Which brings us to Wednesday morning, as Sandmann appeared on the Today show for a softball interview with Savannah Guthrie. The interview was little more than a recap of the controversy, but with Sandmann providing commentary that he wasn't at fault, his school doesn't tolerate racism, and he didn't mean anything offensive. To his credit, Sandmann didn't use the boilerplate "I'm sorry if I offended anyone" non-apology—he simply didn't apologize.
"My position is that I was not disrespectful." That line sums up why and how most reporters are fully unequipped to talk about racism in 2019, because of the misconception that intent is what matters. "Racist," as reporter Nikole Hannah Jones says, is considered an insult instead of an adjective, a moral judgment on someone's character and not a description of their actions. Since we can't know what someone's intent really was, and since we don't want to appear judgmental by labeling their actions, we can't determine if what they did was racist or not. It's a process that prioritizes how white people feel about being called racist over the actual malignancy of racism.

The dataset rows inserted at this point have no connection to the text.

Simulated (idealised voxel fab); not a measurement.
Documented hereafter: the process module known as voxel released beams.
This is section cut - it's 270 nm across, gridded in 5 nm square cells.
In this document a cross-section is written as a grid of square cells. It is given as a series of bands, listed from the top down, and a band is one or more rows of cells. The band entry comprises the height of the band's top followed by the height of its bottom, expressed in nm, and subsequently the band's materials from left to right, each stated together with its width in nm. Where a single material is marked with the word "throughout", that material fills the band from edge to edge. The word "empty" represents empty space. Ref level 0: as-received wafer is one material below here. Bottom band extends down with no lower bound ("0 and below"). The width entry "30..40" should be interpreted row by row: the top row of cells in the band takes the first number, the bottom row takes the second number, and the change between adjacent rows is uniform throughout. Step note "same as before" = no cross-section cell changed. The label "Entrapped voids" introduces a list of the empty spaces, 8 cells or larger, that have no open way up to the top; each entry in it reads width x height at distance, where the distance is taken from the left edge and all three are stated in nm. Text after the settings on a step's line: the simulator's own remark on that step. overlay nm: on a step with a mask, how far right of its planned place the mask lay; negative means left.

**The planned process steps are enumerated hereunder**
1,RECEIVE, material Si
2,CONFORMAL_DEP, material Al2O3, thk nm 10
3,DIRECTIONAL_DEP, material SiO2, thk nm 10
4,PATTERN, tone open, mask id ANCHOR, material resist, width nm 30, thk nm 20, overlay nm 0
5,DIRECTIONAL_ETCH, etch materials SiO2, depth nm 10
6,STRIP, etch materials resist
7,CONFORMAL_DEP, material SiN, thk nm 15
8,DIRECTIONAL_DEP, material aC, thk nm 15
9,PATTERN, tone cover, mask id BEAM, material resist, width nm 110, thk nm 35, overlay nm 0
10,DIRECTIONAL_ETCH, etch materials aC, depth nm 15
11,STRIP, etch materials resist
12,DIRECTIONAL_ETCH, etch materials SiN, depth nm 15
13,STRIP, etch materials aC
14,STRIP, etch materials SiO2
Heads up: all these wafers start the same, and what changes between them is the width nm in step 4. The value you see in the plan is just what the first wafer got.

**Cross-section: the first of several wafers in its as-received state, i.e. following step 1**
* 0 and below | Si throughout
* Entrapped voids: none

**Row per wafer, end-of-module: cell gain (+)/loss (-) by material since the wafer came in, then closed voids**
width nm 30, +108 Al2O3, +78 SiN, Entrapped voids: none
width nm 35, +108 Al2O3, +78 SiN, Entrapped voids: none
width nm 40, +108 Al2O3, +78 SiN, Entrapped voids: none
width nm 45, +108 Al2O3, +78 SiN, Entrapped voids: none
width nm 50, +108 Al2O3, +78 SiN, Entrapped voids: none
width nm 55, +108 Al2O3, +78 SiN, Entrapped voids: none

And this only works if you consider the videos in a vacuum with no other context: That means ignoring Trump encouraging violence at rallies, ignoring Trump supporters committing racist violence, ignoring the fact that white supremacist violence is on the rise, and ignoring the tomahawk chop of the Covington teens and completely divorcing it from anything offensive to Native Americans.
The full interview is above, and Nathan Phillips is scheduled to appear on Today on Thursday.